Thank you for printing this article on the front page, and for keeping us informed.


It's About The Priesthood

Just a note of praise and thanks for including excerpts from “Another Face of the Priesthood,” Msgr. Earl Boyea's article in the February issue of First Things magazine (“The Gift and Challenge of Priestly Celibacy,” March 4-10).

There is a timely text in Scripture which reads, “truth stumbles in the public square and uprightness cannot enter” (Isaiah 59:14) and indeed, current analysis and discussion of priests and the priesthood is often “stumbling.”

Without doubt, Father Cozzen's controversial book The Changing Face of the Priesthood needed precisely such a clarification. Msgr. Boyea has provided a positive, proactive response. He carefully nuances his analysis and manages to “speak the truth in love” (Ephesians 3:15). For example, he states: “I recognize many of the problems discussed by Father Cozzens, but I believe that, at least in some cases, he frames the problem in a way that is, no doubt inadvertently, profoundly misleading.”

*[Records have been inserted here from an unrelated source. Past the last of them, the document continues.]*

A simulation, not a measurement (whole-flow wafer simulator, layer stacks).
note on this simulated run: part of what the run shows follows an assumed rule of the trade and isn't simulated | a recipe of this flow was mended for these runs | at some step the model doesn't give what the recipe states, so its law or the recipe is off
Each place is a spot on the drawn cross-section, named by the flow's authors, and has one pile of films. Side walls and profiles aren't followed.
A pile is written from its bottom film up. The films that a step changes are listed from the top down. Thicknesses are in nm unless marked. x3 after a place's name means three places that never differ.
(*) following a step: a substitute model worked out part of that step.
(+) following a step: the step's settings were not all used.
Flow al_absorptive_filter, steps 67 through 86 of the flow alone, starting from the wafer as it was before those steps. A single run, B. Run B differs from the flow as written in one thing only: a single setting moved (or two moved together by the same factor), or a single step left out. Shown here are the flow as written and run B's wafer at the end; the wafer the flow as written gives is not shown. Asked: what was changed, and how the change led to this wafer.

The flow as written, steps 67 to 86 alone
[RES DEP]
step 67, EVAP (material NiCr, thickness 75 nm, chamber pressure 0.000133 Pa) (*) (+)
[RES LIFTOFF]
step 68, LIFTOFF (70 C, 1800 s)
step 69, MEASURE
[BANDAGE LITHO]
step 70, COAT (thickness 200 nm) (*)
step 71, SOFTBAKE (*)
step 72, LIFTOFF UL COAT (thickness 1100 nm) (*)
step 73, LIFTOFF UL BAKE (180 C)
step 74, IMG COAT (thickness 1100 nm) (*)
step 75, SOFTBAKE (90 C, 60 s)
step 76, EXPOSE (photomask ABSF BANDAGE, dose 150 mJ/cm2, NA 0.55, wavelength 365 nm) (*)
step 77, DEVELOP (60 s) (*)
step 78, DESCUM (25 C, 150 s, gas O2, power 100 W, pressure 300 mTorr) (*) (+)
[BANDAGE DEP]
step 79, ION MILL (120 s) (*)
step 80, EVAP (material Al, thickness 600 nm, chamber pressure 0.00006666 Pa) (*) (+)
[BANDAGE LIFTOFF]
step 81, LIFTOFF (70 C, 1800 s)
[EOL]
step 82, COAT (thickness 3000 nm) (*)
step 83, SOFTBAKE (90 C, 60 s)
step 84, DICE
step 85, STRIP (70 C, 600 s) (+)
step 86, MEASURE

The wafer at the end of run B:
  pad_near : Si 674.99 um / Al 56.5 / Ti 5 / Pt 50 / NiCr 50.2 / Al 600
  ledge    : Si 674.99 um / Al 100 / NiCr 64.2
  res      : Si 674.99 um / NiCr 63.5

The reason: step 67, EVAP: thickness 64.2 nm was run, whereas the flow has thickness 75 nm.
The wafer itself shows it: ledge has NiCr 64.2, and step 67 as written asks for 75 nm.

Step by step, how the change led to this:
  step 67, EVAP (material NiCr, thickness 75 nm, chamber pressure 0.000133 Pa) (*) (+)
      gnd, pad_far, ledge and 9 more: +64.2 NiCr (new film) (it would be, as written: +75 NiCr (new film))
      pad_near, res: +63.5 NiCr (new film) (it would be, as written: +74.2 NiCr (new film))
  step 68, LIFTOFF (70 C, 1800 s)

Msgr. Boyea courageously asserts what many people suspect, but are rather reluctant to acknowledge. He writes within the context of a practical realism and pinpoints the distortion of facts and issues with competence and a sense of conviction. Msgr. Boyea states that he would welcome a “more accurate and balanced depiction of the priesthood.” This would be greatly appreciated by many people! Perhaps Msgr. Boyea himself could consider such an endeavor? Meanwhile I give thanks for the many splendid priests who daily witness a faithful, faith-filled “depiction” of the priest-hood.

I appreciate and commend the Register's instructive, inspirational and interesting articles!

SISTER J. SHEILA GALLIGAN, IHM Immaculata, Pennsylvania

St. Dale of Daytona?

I write you today to ask you to consider whether you missed a good opportunity to preach the Gospel following the death of the popular [race-car] driver Dale Earn-hardt.

Rich Rinaldi's article (“Faith in the Fast Lane: Earnhardt's Last Lap,” March 4-10) contained Daryl Waltrip's conjecture that Earnhardt went straight to heaven.

It's incumbent upon Catholic journalists to write about both salvation and damnation so that readers might ponder the eternal consequences of their actions. We should always try to pattern our lives after Jesus Christ, and ask ourselves “Would Jesus want me to do this?” or “Is this how Jesus would live?”

A professional stock-car driver enjoys many of the rewards offered by the prince of the world: fame, fortune, and adulation and worship by the public. None of these are prescribed by Our Lord as the sure path to salvation. The Gospel preaches poverty, service, humility and the seeking of our consolations elsewhere than in the hearts and minds of men.

It's hard to imagine that Christ would have strapped himself into a stock car. Moreover, it is a sin to put our bodies at risk of death if it isn't the service of God.

The writer should have proposed the question of whether God made Dale Earnhardt for some other vocation. The journalist might have prompted the reader to reflect upon whether stock-car racing is a vain pursuit, one that can put the soul in peril.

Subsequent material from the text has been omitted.